Friday, January 11, 2019

January 11

It Can't Happen Here (1935)
By Sinclair Lewis

Lewis's Babbitt was published about 15 years before It Can't Happen Here, and the earlier novel tells the story of a middle class American who is trying to move up the social ladder.  By 1935 Sinclair Lewis had become the first American to win the Nobel prize with his stories of America.  This later work was written in a 2-3 month time frame, and reading it made me feel like I was on a speeding train moving toward a cliff.

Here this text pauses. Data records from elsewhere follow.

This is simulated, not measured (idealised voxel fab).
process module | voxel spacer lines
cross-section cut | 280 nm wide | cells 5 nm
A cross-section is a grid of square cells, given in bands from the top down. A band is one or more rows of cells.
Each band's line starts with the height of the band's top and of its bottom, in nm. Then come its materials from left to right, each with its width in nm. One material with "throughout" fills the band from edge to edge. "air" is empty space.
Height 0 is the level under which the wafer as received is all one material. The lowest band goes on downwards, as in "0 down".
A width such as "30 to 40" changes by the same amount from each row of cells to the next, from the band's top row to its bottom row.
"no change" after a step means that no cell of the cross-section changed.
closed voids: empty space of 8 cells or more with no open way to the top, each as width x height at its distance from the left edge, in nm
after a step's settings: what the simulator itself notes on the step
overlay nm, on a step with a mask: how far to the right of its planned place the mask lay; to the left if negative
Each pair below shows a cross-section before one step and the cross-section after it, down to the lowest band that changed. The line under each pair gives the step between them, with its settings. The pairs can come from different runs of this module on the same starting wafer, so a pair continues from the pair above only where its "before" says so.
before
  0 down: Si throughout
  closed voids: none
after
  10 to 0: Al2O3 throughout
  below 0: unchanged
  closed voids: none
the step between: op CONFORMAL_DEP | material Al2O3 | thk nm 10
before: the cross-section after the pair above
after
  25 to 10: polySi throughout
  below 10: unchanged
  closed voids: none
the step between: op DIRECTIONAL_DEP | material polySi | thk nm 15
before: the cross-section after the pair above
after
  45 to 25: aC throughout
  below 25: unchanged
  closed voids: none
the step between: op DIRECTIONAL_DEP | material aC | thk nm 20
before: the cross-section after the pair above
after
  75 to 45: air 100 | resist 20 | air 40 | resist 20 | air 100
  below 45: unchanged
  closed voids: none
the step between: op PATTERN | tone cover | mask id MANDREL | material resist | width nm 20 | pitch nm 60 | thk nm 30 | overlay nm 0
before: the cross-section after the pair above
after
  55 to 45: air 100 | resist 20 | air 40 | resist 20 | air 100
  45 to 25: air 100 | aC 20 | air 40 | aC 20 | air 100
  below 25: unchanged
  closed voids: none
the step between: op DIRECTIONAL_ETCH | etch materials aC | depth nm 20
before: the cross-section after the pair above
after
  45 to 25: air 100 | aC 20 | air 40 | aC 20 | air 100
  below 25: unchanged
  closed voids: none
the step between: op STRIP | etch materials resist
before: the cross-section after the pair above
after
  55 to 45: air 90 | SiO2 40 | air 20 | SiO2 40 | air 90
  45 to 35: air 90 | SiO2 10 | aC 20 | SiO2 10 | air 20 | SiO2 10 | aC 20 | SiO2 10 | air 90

Lewis writes an alternative history in which a populist demagogue, "Buzz" Windrup, campaigns as the common man, assuring all Americans they will earn $5000/year ($90,000 in today's dollars) if they elect him.  Americans love Buzz and make up ditties to sing his praises. He becomes president in 1936, beating FDR in the Democratic primary and going on to defeat a more liberal Republican candidate.  Told from the perspective of a seasoned Vermont newspaper editor, Doremus Jessup is immediately suspicious of Buzz's claims, but is still stunned by the level of Buzz's repressive activities.  Once in the White House, Buzz starts a new kind of citizen militia, the Minute Men, or MM, who have powers to arrest anyone Buzz deems a threat, like journalists and college professors.  A few Americans escape to Europe or Canada, until the Minute Men close off the border, but most are still enthralled with Buzz, waiting for their income to increase.  The Jessups' incompetent hired man, Shad Ledue, is promoted to a high regional position and constantly intimidates the family who tried to help him.  Anyone who resists is sent to a concentration camp, and people are shot if they so much as raise an argument.  Doremus eventually joins an underground movement, working for the Republican candidate who lives in Canada.

The ending is a bit ambiguous, but Buzz is forced out, only to have the country taken over by his creepy assistant, who doesn't last long in the office.  Doremus continues working for the underground.  What surprised me was Lewis's prescience in foreseeing what would happen in Germany - true, this story takes place in the US, but it had all the trappings: the camps, the squelching of news, discrimination against Jews and African-Americans - of Nazi Germany.  Philip Roth's The Plot Against America uses a similar story line, and reads much more convincingly, but Roth has the advantage of the perspective of history.